Re: [PATCH v6 15/20] vfio/mdev: idxd: ims domain setup for the vdcm

From: Thomas Gleixner
Date: Mon May 31 2021 - 19:55:43 EST


On Mon, May 31 2021 at 13:57, Jason Gunthorpe wrote:
> On Mon, May 31, 2021 at 04:02:02PM +0200, Thomas Gleixner wrote:
>> > I'm quite surprised that every mdev doesn't create its own ims_domain
>> > in its probe function.
>>
>> What for?
>
> IDXD wouldn't need it, but proper IMS HW with no bound of number of
> vectors can't provide a ims_info.max_slots value here.

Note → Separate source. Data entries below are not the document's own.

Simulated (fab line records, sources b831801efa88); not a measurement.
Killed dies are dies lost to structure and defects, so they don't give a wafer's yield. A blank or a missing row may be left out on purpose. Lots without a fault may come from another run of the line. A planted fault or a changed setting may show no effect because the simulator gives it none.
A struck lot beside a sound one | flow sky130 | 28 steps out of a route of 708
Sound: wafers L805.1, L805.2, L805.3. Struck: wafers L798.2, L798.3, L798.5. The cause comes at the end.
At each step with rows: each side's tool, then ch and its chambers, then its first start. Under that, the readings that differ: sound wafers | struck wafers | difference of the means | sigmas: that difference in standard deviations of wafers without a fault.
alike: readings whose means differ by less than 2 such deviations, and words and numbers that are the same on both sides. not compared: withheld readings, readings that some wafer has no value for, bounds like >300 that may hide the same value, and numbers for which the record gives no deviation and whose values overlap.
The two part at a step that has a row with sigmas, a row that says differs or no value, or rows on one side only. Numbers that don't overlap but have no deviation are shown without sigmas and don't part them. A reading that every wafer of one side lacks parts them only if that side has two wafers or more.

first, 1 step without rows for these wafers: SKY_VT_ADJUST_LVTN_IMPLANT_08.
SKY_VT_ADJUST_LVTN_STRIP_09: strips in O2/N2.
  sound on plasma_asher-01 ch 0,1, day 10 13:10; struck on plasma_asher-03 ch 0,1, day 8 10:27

There is no need to do so:

https://lore.kernel.org/r/20200826112335.202234502@xxxxxxxxxxxxx

which has the IMS_MSI_QUEUE variant at which you looked at and said:

"I haven't looked through everything in detail, but this does look like
it is good for the mlx5 devices."

ims_info.max_slots is a property of the IMS_MSI_ARRAY and does not make
any restrictions on other storage.

> Instead each use use site, like VFIO, would want to specify the number
> of vectors to allocate for its own usage, then parcel them out one by
> one in the normal way. Basically VFIO is emulating a normal MSI-X
> table.

Just with a size which exceeds a normal MSI-X table, but that's an
implementation detail of the underlying physical device. It does not put
any restrictions on mdev at all.

>> > This places a global total limit on the # of vectors which makes me
>> > ask what was the point of using IMS in the first place ?
>>
>> That depends on how IMS is implemented. The IDXD variant has a fixed
>> sized message store which is shared between all subdevices, so yet
>> another domain would not provide any value.
>
> Right, IDXD would have been perfectly happy to use the normal MSI-X
> table from what I can see.

Again. No, it's a storage size problem and regular MSI-X does not
support auxiliary data.

>> For the case where the IMS store is seperate, you still have one central
>> irqdomain per physical device. The domain allocation function can then
>> create storage on demand or reuse existing storage and just fill in the
>> pointers.
>
> I think it is philosophically backwards, and it is in part what is
> motivating pretending this weird auxdomain and PASID stuff is generic.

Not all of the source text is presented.